Two things need to be true for a test to be held… or maybe I should say be valid. If one of them is missing, you have a problem. If both are, you no longer have a test. I’m not sure what you have in that case, something between a theatrical performance and a reality show? Anyway, the two key things are -
The student needs to believe that the test is an accurate evaluation of their skills. Does the test actually test the skills they
have been developing? There’s certainly a place for stretching or taxing the
student during a test, but generally most of the test needs to be “on topic”.
The student needs to believe that the examiner is
qualified to administer and evaluate the test. If you don’t think the
examiner is qualified to judge you… then what’s the point of the test? Whatever comes out the other end isn't meaningful.

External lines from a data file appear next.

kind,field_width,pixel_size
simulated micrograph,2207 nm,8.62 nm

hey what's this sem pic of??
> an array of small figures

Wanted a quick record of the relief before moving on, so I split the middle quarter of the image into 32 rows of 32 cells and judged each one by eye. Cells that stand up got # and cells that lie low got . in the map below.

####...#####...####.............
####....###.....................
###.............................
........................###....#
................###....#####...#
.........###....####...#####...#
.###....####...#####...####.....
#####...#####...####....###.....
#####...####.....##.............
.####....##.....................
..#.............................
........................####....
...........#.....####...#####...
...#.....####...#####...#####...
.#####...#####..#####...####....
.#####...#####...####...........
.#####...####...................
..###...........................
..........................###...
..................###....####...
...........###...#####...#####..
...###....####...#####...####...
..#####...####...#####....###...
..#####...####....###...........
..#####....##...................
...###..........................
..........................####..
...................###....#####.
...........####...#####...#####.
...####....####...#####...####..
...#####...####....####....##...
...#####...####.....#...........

I ran hard into both of these before I separated from my old
Sensei. We had planned to hold a rank test, but I fell ill and had to postpone
it. This was actually good luck because in the interm I got more information
about the test and realized that Sensei and I were not on the same page at all.
I had thought that I would present bunkai for each of the
Goju-ryu kata up to my rank – which was all but Supairenpei – complete with
explanations and descriptions of why that bunkai fits with that kata at that
rank. If you’ve read my post on Thematic Bunkai, my thought was that my test
would be a seminar presenting those bunkai as a coherent whole. I thought this
was a great “capstone” for full Sandan, the last of the early black belt "ho-" ranks.
What I realized my Sensei wanted was my interpretation of
bunkai for the two newest kata I had learned – Unshu and Jion. Two non-Goju
kata that I’d essentially have to make up bunkai for. I had thought we moved passed this, especially when Sensei
admitted that these “research kata” were added a means to keep newer black
belts engaged in training. To me, they are fillers stuffed into the lower black belt ranks from a time when dojos were packed to the rafters with
students and you’d have tens of shodan and nidans in the school that you have
to shepherd along. I expect that in those days a student training regularly
would pass through those ranks in five or so years. This was a very different experience
than the one my Sensei and I shared, which I thought was being acknowledged in our conversation setting up the test.
So this was the first hit. The test wasn’t something I was
interested in because it wasn’t testing the skills I had been developing. It
wasn’t showing my depth of study into Goju-ryu specifically, or how the kata
build into a coherent fighting system with specific Goju-style tactics. It was
just moving me back to being a Bunkai Monkey trying to puzzle out movements
from random kata. My study had moved on from that, probably years before this
test. It was a sign of how little interest my Sensei had in my own practice and
their tendency to shut down questions that we never had a fulsome discussion of
my thoughts on this.
But the real clincher was the second thing. When I had to
postpone, I tried to explain what I intended to do at the test and it went over
like a lead balloon. I don’t think Sensei understood what I was saying or my
perspective on bunkai. I don’t know that they were really trying to comprehend.
So it was clear to me that not only was the test not going
to be relevant, but the examiner wasn’t qualified for the type of test I was
seeking. If they didn’t understand my thematic approach, or even the need for
a different bunkai approach, or had never fully articulated their own flexible
bunkai model in the first place…ugh it just wasn’t going to work. And if I did
play by their rules and got the promotion (the certificate was already
printed)… what would it even mean?
I was foolish to expect a different sort of test. A tiger
can’t change its stripes. Now of course the person awarding rank has the right to hold
whatever type of test they want. It is just that I should have expected more of the same,
not a new direction in training and our relationship. I think this Sensei’s
inability to change, inability to treat me like a fellow traveler or comrade on
the path, is why I was their most senior student and why no one else had even attempted
the Sandan test.
I did realize that they wouldn’t understand the reasons I’m
laying out here. It would only have been taken as a personal attack, not a
discussion of ideas or bunkai philosophies. So on the day of the test, I just showed
up and said thank you, but I will no longer be training with you.
As you can probably imagine, that didn’t go over great
either...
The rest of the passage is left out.